Class SamplingHelper
Provides methods for sampling data, which is essential for many AI and machine learning techniques.
public static class SamplingHelper
- Inheritance
-
SamplingHelper
- Inherited Members
Remarks
For Beginners: Sampling is like picking random items from a collection. This is important in AI for creating training sets, validation sets, and implementing techniques like bootstrapping that help improve model accuracy and reliability.
Methods
ClearSeed()
Clears the seed and restores thread-safe random number generation.
public static void ClearSeed()
Remarks
For Beginners: After calling SetSeed for reproducible experiments, you can call this method to go back to using the default thread-safe random generation.
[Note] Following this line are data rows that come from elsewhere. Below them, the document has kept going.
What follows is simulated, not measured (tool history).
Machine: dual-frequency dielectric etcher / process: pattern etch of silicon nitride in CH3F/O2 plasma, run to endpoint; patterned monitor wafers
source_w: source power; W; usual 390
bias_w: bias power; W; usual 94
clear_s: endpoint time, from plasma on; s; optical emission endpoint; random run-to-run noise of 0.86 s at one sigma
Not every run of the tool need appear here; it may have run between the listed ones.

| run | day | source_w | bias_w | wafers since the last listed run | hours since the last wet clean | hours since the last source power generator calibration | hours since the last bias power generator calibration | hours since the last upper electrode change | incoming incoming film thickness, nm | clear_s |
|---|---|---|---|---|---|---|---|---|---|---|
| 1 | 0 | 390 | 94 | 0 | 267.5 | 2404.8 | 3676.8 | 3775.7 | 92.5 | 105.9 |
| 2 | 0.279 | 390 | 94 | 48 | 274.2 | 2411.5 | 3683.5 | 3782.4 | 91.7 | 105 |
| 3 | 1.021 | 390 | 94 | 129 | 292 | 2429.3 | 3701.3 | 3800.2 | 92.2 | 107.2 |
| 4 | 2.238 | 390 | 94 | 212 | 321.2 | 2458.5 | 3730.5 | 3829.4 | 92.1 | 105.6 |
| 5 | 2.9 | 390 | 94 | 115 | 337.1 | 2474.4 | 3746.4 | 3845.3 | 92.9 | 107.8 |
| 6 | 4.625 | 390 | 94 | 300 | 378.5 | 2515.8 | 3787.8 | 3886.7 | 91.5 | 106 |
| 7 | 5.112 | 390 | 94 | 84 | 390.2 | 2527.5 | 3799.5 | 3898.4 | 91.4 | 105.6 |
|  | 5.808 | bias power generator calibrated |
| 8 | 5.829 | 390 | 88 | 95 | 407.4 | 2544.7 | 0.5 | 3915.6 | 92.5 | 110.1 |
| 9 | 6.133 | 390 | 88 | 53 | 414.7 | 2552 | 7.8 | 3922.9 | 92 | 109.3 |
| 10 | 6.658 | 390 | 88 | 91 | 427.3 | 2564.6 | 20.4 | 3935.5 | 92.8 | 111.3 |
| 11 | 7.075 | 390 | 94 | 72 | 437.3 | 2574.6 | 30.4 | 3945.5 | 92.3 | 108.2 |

CreateBootstrapSamples<T>(T[], int, int?)
Creates bootstrap samples from the given data, which are random samples with replacement used for estimating statistical properties.
public static List<T[]> CreateBootstrapSamples<T>(T[] data, int numberOfSamples, int? sampleSize = null)
Parameters
dataT[]The original data array to sample from.
numberOfSamplesintThe number of bootstrap samples to create.
sampleSizeint?The size of each bootstrap sample. If null, it will be the same as the original data size.
Returns
- List<T[]>
A list of bootstrap samples, where each sample is an array of data elements.
Type Parameters
TThe type of the data elements.
Remarks
For Beginners: Bootstrapping is a powerful technique where you create multiple "synthetic" datasets by randomly sampling from your original data (with replacement).
For example, if you have 100 data points:
- You might create 50 different bootstrap samples
- Each sample contains 100 randomly selected data points (some repeated, some missing)
- You can train 50 different models on these samples
- The variation in these models helps you understand how reliable your predictions are
This is especially useful when you have limited data but need to understand the uncertainty in your model's predictions.
SampleWithReplacement(int, int)
Performs sampling with replacement, meaning the same item can be selected multiple times.
public static int[] SampleWithReplacement(int populationSize, int sampleSize)
Parameters
populationSizeintThe size of the population to sample from.
sampleSizeintThe number of samples to take.
Returns
- int[]
An array of indices representing the sampled items.
Remarks
For Beginners: This is like rolling a die multiple times - you can get the same number more than once. In data terms, if you have 100 data points and need 10 samples, some data points might be selected multiple times while others might not be selected at all.
This approach is useful for techniques like bootstrapping, where repeated sampling helps estimate the reliability of your model.
SampleWithoutReplacement(int, int)
Performs sampling without replacement, meaning once an item is selected, it cannot be selected again.
public static int[] SampleWithoutReplacement(int populationSize, int sampleSize)
Parameters
populationSizeintThe size of the population to sample from.
sampleSizeintThe number of samples to take.
Returns
- int[]
An array of indices representing the sampled items.
Remarks
For Beginners: Think of this like drawing lottery numbers where each ball can only be drawn once. For example, if you have 100 data points and need a random subset of 10, this method ensures you get 10 different data points.
Exceptions
- ArgumentException
Thrown when sample size is greater than population size.
SetSeed(int)
Sets the seed for the random number generator to ensure reproducible results.
public static void SetSeed(int seed)
Parameters
seedintThe seed value to initialize the random number generator.
Remarks
For Beginners: Random number generators aren't truly random - they follow mathematical formulas that produce numbers that appear random. The "seed" is the starting point for this formula.
Setting a specific seed means you'll get the same sequence of "random" numbers every time. This is crucial in AI/ML when you want your experiments to be reproducible - so you can get the same results when you run your code again, or when someone else runs your code.
For example, setting seed=42 before training a model ensures that random operations like data shuffling happen the same way each time.
Note: Setting a seed overrides the thread-safe behavior. Call ClearSeed() to restore thread-safe random generation.